The compiler can count the arguments fed into the function and determine content.size. The forEach statement will be compiled into 10 ArrayList.add statements. This will reduce overhead.
I get this result on the JVM.
The Test #3 is always faster, but more so on smaller sizes. The difference with 20 elements is rather small.
I don’t know about the “good benchmark” yet. But since inlining would get rid of the if statement and get rid of the array overhead, it’s quite obvious.
I was talking about language design. My proposal was introducing inline varargs. Everything done with them would be compiled into multiple statements. It would result in the same compiled code like test #3, which is the most performant.
But that’s still better than creating an array with then get’s destroyed only to populate an ArrayList. Nobody will feed thousands of elements in arrayListOf.
You have still yet to prove that unrolling is in fact faster using benchmarks. arrayListOf is implemented quite differently from your unrolled version, which means that your previous benchmark is not sufficent.
val list = ArrayList<Int>()
list.add(1)
list.add(2)
list.add(3)
list.add(4)
list.add(5)
list.add(6)
list.add(7)
list.add(8)
list.add(9)
list.add(10)
to
arrayListOf(1, 2, 3, 4, 5, 6, 7, 8, 9, 10)
where
public fun <T> arrayListOf(vararg elements: T): ArrayList<T> =
if (elements.size == 0) ArrayList() else ArrayList(ArrayAsCollection(elements, isVarargs = true))
private class ArrayAsCollection<T>(val values: Array<out T>, val isVarargs: Boolean) : Collection<T> {
/* other members omitted... */
public fun toArray(): Array<out Any?> = /* inline function expanding to: */
if (isVarargs && values.javaClass == Array<Any?>::class.java)
(values as Array<Any?>)
else
java.util.Arrays.copyOf(values, values.size, Array<Any?>::class.java)
}
and the following constructor from OpenJDK:
public ArrayList(Collection<? extends E> c) {
elementData = c.toArray();
size = elementData.length;
if (elementData.getClass() != Object[].class)
elementData = Arrays.copyOf(elementData, size, Object[].class);
}
In other words, you are comparing an implementation that first creates the ArrayList, and then inserts the elements to an implementation that creates an intermediate Collection backed by the varargs array, which is then passed to the constructor of ArrayList, which in turn unwraps the array and ends up using that as its backing array.
Specifying the initial capacity is not really relevant to this discussion, so your benchmark essentially just compares two versions. And those two differ in so many ways that it is not safe to say that the difference in performance is caused by unrolling. A more reasonable test would be to compare you own implementation of arrayListOf to the unrolled version.
Hi @H4xX0r1337,
I squash here some personal considerations, I hope this helps.
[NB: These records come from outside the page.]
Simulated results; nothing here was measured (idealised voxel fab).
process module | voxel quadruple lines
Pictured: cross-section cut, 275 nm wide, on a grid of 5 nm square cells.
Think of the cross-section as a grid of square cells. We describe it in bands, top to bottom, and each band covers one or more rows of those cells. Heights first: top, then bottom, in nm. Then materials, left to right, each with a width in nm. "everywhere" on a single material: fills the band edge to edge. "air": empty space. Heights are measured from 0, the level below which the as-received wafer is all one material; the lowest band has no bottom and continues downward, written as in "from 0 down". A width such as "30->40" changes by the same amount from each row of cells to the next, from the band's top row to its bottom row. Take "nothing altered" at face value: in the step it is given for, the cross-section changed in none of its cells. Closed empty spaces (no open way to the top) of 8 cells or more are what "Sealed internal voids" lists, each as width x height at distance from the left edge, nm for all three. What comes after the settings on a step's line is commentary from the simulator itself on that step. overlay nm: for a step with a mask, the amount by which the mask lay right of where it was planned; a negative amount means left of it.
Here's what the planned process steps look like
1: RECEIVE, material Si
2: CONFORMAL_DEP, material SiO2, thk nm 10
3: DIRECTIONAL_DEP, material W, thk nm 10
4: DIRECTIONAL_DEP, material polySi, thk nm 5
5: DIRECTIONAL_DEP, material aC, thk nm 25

The inline vararg modifier is not required, an inline function can automatically inline parameters, adding inline modifier does not helps a lot.
I think that the whole discussion can be reduce to consider array as a constant and able the compiler to optimizing it.
If I wrote the code 1+2 the compiler can replace it with 3, similar if I write arrayOf(1)+arrayOf(2) the compiler should replace it with arrayOf(1, 2), it replace arrayOf(0,0,0).size with 3 and, finally, it unroll for loop on constant array.
I think that the above consideration should be enough for the compiler to perform all the requested optimization.
Currently Hotspot compiler is able to perform this optimization, maybe Graal does or will do it. In such case this proposal is not really interesting.
Another consideration is about performance: in a real world application the impact can be negligible, so the compilation phase take longer, application are larger and there is no difference with the unoptimized version.
So we need a use case with valuable results.
E.g.: performing this optimization in a typical IA library can boost the performance of 5%
But “this optimization reduce the listOf(1,2,3) cost of 1 microsecond” is not a good starting point.